If you were to end a legacy that you’ve started, a legacy that has dealt a great impact to the whole industry itself, how would you end it? With an ambitious cross-over no one has ever seen like Avengers: Endgame where all events intertwine together? Or with a story that is plain and simple, like an adaption from English children’s novel classic by Joan G. Robinson?


For anime and non-anime lovers, the first film that ever comes in mind when Studio Ghibli is mentioned would probably be Your Name Spirited Away – a supernatural adventure of a 10-years-old girl in a spirit world while her mom and dad are being treated as pigs. But other than this, Studio Ghibli has produced plenty more classic movies such as Howl’s Moving Castle, Whisper of the Heart and The Wind Rises that has about the same entertaining value and lessons with a vibe that the studio is renowned for.


Studio Ghibli has always been able to create this sweet and surprising twist somewhere at the beginning, throwing off everyone into the world of unknowns. Then, the plot advances with the protagonist continuing the discovery, meeting peculiar strangers, beasts, witches or even just on old friend. But, almost all its movies has this ‘Ghibli’s magical touch’. It comes in many form but unanimously serve as a message to remind us that no matter how the story turns, twists and progresses, it would reach an end.


An inevitable ending that takes away the protagonist from their adventure. A slap of realization that wakes the protagonist up and back to reality, as it everything was just a dream. This is the real power of Studio Ghibli – by creating a warm atmosphere to lure anyone in and to end the journey with a final bittersweet closure, a departure where everyone especially the characters yearn for more in the unknown future. 

This rings especially true in their final film.

The protagonist, Anna is an asthmatic girl who lives inside a frame that she defines herself with. An unpleasant frame of constriction and full of hatred of herself, annoyance she finds on others. This left her emotionless, because she just couldn’t bring herself to handle them after what she’s been through. There are only her sketches that bring her comforts and a real connection to the world until she met this one girl. And the whole journey of forgiveness, self-discovery and fun begins, patching its way to a surprisingly pleasant ending.

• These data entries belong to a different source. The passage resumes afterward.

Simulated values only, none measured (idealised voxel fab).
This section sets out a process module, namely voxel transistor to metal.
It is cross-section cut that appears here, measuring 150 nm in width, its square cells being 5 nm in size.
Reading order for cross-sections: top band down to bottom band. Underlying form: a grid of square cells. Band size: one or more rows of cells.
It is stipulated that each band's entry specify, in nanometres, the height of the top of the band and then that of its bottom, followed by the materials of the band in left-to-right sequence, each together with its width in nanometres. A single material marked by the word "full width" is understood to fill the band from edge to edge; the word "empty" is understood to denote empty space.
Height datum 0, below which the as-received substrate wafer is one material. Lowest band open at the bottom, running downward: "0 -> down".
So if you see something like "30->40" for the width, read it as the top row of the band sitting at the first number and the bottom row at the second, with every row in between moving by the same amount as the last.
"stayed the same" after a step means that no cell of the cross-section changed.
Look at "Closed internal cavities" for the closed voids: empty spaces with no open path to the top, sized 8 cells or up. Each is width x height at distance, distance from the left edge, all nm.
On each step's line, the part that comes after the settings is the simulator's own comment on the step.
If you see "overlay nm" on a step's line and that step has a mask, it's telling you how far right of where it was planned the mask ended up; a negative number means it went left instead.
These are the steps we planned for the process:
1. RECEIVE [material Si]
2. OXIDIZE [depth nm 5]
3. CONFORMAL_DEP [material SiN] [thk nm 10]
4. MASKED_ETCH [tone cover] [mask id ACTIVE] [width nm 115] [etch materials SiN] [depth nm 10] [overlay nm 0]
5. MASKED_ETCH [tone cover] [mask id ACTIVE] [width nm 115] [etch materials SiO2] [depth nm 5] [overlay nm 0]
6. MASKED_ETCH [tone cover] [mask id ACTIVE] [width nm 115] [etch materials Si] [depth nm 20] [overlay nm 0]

The beauty of the scenery once again proves just how good Ghibli is at portraying nature or anything at all from different angles. The art also managed to bring out the emotions of the characters with just simple expressions. The score is just melancholic and really fits the whole theme, especially the ending song “Fine on the Outside” which makes the story much more mesmerizing.

Overall, everything just feels right to have this as Ghibli’s last film. The scores and art blend nicely with each other, adding the strong personality that Marnie has and emotional development of Anna to make the ending feels more attached. With its last breath, Studio Ghibli gracefully presented a short tale that impacts Anna’s life with a closure to her past and a new beginning to her unknown future, when Marnie was there.


End notes:

It’s been 5 years since When Marnie Was There was aired so I guess this is a late goodbye to Studio Ghibli. However, I believe that Studio Ghibli’s legacy will continue to inspire and tug the heart of many more in the future, as long as there are people still mentioning it, blogging it or watching it. Which I think, is the most beautiful and amazing gift Studio Ghibli has left us with. Farewell Ghibli!